Calculation of the deflection angle in a two-body system


The problem deals with the calculation of the deflection angle θ of two colliding structureless bodies under the effect of the potential V(r) (with r being the distance between the two bodies) without integrating the related Hamilton equations.

Such solution is obtained by transforming the 12 dimensional two body problem into that of a single particle of reduced mass µ using the center of mass frame and imposing the conservation of Energy E and the total angular momentum (see A. Laganà and G.A. Parker, Basic theory and computing for understanding chemical reactions, Springer (in the press)).

The expression for θ is:

$$\theta=2b\int_{a}^{\infty} \frac{dr}{r^2 \sqrt{1-b^2 / r^2 - V(r) / E}} $$

in which b is the impact parameter.

To follow, we compare first the analytical solution:

$$ \theta= 2 arcsin(\frac{1}{\sqrt{1+4b^2E^2}}) $$

for the potential $V(r) = \frac{1}{r}$ with the numerical quadrature of the integral given above.

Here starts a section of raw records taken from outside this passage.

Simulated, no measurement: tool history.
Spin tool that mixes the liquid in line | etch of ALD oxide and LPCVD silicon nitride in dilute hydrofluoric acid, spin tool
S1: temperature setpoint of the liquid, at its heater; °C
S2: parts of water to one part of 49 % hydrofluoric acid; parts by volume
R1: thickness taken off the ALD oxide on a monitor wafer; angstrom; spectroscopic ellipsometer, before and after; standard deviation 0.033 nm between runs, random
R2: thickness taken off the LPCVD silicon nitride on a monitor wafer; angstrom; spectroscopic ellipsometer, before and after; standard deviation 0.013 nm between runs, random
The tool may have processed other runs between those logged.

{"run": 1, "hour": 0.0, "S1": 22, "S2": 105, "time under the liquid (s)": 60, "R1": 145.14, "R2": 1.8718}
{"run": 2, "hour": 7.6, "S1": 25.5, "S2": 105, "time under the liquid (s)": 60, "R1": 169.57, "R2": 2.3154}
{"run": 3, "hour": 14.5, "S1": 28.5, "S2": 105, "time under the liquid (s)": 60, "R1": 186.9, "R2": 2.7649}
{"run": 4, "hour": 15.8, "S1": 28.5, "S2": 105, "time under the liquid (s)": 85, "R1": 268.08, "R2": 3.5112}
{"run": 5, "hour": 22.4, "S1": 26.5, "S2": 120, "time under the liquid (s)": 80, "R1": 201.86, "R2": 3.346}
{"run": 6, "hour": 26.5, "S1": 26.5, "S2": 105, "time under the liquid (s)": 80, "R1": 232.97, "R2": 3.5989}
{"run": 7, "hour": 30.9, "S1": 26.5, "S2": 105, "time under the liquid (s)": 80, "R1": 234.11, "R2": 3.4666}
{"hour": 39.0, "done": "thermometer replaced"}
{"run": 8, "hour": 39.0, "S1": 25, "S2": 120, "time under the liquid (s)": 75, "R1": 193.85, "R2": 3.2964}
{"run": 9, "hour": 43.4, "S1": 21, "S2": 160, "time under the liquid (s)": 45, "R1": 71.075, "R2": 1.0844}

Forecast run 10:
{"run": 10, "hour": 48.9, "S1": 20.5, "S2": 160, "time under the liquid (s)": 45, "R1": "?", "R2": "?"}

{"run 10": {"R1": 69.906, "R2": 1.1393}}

Next we can see the corresponding Python code whose dependence on the impact parameter:


In [1]:
%matplotlib inline

from matplotlib import pyplot as plt
from matplotlib import patches as mpatches
from math import sqrt, degrees, asin

MAX_DIVISIONS = 21
MAX_ITERATIONS = 21
PRECISION_DELTA = 0.00000002
DELTA = 16.0


def analytic_evaluation(var_b, var_e):
    """Analytic function of theta integral."""
    return 2.0 * asin(1 / (sqrt(1 + 4 * var_b ** 2 * var_e ** 2)))


def integral_func(var_r, var_b, var_e):
    """Integral to calculate."""
    potential = lambda var_r: 1.0 / var_r
    try:
        return 1.0 / (
            var_r**2 * sqrt(1 - (var_b**2 / var_r**2) - (
                potential(var_r) / var_e)))
    except ValueError:
        return 0.0
    except ZeroDivisionError:
        return 0.0


def finite_integral(var_up, var_to, var_b, var_e):
    """Finite Riemann integral."""
    prev_sum = 0.0

    for i in range(MAX_DIVISIONS):

        step = (var_to-var_up) / 2**i
        partial_sum = 0.0
        cur_step = var_up + step

        while cur_step <= var_to:

            f_x = step * integral_func(cur_step - (step/2.0), var_b, var_e)
            partial_sum += f_x
            cur_step += step

        if prev_sum != 0.0 and abs(prev_sum - partial_sum) < PRECISION_DELTA:
            break

        prev_sum = partial_sum

    return partial_sum


def integral_to_infinite(var_up, var_b, var_e):
    """Riemann integral open at right plus final multiplication."""
    prev_res = 0.0

    for i in range(MAX_ITERATIONS):

        var_to = var_up + DELTA
        partial_res = finite_integral(var_up, var_to, var_b, var_e)

        if prev_res != 0.0 and partial_res != 0.0\
                and partial_res < PRECISION_DELTA:
            break

        prev_res += partial_res
        var_up = var_to

    return (2.0 * var_b) * prev_res


var_a = 0.0
var_e = 0.1

points_x = []
points_y = []
points_y_a = []

print("Calculus may take some time...")

for var_b in range(0, 16):
    points_x.append(var_b)

    final_theta = 180.0 - degrees(abs(integral_to_infinite(var_a, var_b, var_e)))
    analytic = degrees(analytic_evaluation(var_b, var_e))

    print("b = {}\ttheta = {}\tanalytic = {}".format(var_b, final_theta, analytic))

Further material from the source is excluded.